Referer Header in Web Scraping

The word Referer is officially mispelled. Natural English spelling is Referrer (note the double r), but it has been adopted to the HTTP standard before it could be fixed.

The Referer header identifies what referred the client to this page. In other words, it indicates the last page the client was on before the current one.

The Referer can be used to lock certain areas of the page to specific browsing patterns. For example, product reviews should only be visible to clients who are coming from the product page.

This pattern is often encountered in web scraping where the Referer header is being used to prevent pages from being scraped or accidentally accessed through unsupported means.

Referer can also play a role in web scraper blocking through browsing pattern tracking. In other words, if your scraper is not sending Referer but every real user is - then it's easy to detect your scraper. So, it's important to consider this header and ensure it behaves naturally when scaling up web scrapers.

Real Life Example

To illustrate this, let's take a look at Referer-locked page example on web-scraping.dev

The backend API used to paginate the /testimonials page requires a Referer header to be set to the current page URL to respond with data.

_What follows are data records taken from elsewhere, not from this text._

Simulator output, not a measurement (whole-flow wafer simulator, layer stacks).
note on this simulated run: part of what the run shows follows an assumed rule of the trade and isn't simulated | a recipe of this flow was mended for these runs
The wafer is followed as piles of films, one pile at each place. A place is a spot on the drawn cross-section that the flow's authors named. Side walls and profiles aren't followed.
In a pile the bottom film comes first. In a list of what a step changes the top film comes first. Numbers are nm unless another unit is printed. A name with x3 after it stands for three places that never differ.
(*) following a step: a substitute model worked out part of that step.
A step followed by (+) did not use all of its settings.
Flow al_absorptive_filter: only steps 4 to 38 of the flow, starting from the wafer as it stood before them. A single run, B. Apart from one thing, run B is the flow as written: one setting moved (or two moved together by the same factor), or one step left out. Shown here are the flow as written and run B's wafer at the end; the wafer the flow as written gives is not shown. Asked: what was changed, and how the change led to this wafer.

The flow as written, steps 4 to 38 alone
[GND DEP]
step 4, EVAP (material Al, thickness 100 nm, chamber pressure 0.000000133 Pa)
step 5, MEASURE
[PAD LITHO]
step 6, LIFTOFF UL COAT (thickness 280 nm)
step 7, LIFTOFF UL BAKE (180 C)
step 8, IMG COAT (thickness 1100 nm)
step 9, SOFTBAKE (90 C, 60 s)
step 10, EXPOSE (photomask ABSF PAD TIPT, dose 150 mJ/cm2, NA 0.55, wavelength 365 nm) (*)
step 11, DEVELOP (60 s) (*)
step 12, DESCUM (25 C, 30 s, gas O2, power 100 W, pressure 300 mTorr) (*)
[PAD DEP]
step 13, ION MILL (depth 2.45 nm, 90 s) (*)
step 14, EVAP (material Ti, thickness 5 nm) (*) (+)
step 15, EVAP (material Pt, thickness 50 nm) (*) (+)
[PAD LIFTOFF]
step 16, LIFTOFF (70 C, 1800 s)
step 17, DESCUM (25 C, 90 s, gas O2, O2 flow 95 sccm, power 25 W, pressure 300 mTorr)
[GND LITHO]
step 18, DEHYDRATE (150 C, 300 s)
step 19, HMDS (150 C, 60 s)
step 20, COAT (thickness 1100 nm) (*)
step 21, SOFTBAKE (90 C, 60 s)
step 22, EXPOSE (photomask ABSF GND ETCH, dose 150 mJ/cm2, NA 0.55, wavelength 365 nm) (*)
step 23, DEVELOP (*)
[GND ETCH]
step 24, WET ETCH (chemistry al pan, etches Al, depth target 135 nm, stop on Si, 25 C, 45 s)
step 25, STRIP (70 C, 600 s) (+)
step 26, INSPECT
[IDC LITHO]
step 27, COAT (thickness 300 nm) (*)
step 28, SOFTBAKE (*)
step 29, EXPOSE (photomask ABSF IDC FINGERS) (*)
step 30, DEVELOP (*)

We can observe this by taking a look at the Developer Tools (F12 key) and inspecting the Network Tab. As we scroll the page web-scraping.dev is making requests to backend API to fetch more testimonials. In each of these requests, the browser is automatically adding Referer header.

The Referer includes the complete URL of the page we are coming from with the URL anchor removed (everything that comes after # symbol).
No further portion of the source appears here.